SACRIFICE & How a Lowly Monk Ended Rome’s Bloody Gladiator Duels – celebrated Jan. 14th.

By Lawrence W. Reed, author of Real Heroes: Incredible True Stories of Courage, Character, and Conviction.

… Fought in stadiums before tens of thousands of boisterous onlookers, ancient Roman gladiator duels are well known today—more than 1,600 years since the last one was fought. Too few people, however, know of the one man who deserves the most credit for bringing those bloody spectacles to an end. A lowly monk from either Turkey or Egypt, his name was Telemachus.

By the old Julian calendar of Telemachus’s day, he performed his famous duel-ending deed on January 1, 404 A.D. You can wait a couple of weeks and celebrate it on January 14 if you choose, because that’s the corresponding date in the Gregorian calendar the world uses today.

…By January 404, the remaining days of the western Roman Empire were numbered… The place had largely become a moral cesspool run by brutal and often megalomaniacal tyrants

…In this environment, Telemachus made his appearance. Rome was his destination after a long sojourn from Asia Minor. A stadium packed with raucous, sadistic pagans may not sound like a place that would attract a pious pilgrim, but Telemachus was on a mission. What happened on that fateful January day in 404 was recorded as follows by Bishop Theodoret of Cyrus in Book V of his Ecclesiastical History:

There, when the abominable spectacle was being exhibited, he went himself into the stadium, and stepping down into the arena, endeavored to stop the men who were wielding their weapons against one another.  The spectators of the slaughter were indignant and inspired by the fury of the demon who delights in those bloody deeds, stoned the peacemaker to death.

When the admirable Emperor (Honorius) was informed of this he numbered Telemachus among the victorious martyrs and put an end to that impious spectacle.

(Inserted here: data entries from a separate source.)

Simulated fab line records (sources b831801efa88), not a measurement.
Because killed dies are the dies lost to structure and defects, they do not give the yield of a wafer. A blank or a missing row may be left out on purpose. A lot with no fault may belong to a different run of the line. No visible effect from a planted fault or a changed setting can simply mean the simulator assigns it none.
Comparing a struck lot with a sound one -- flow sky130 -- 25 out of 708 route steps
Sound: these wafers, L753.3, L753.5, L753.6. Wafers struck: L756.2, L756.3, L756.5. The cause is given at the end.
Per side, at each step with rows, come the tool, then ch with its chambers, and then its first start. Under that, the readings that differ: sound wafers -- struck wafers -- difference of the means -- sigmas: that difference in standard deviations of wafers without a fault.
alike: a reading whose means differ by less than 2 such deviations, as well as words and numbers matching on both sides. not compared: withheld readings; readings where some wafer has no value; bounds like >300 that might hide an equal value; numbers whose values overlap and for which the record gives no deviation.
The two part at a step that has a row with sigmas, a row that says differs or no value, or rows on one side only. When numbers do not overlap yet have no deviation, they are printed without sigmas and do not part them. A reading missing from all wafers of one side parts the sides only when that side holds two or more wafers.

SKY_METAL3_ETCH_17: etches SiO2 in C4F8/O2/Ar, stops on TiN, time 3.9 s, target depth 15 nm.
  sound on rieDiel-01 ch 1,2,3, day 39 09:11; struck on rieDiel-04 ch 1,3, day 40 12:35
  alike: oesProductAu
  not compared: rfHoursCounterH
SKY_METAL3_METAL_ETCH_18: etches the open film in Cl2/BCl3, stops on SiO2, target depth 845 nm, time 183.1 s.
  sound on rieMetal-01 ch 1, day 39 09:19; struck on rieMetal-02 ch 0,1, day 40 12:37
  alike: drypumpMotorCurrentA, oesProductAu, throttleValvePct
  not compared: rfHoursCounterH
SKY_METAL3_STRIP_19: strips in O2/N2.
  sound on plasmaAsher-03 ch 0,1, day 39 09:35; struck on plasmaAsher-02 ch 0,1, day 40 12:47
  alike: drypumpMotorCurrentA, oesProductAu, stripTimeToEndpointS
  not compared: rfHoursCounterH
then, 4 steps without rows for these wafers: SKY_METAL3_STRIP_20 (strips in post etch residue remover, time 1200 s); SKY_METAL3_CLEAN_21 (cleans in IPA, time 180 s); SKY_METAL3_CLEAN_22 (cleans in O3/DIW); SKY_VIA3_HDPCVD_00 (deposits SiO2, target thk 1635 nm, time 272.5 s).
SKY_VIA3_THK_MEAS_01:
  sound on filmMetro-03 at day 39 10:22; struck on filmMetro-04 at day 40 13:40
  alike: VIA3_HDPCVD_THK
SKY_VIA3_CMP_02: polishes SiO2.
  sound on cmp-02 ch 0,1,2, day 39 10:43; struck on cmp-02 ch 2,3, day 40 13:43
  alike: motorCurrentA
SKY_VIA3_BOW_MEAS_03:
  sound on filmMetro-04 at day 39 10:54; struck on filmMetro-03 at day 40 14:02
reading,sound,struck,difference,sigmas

Another account claims that as he raised his arms between dueling gladiators, Telemachus repeatedly cried out, “In the name of Christ, stop!” Yet another, though likely spurious one, reports that the spectators fell silent at the monk’s murder and then, one by one, quietly filed out of the stadium. There’s no real dispute over this central fact, however: Moved by those last, courageous moments of Telemachus’s life, Emperor Honorius immediately stopped the killing games of ancient Rome—forever.

One man made a difference. He was a man of little note before January 1, 404. We know almost nothing else about him but what I’ve told you here. It’s likely that few, if any, in the stadium that day noticed him when he entered, but they all knew afterward what he came for and what he did.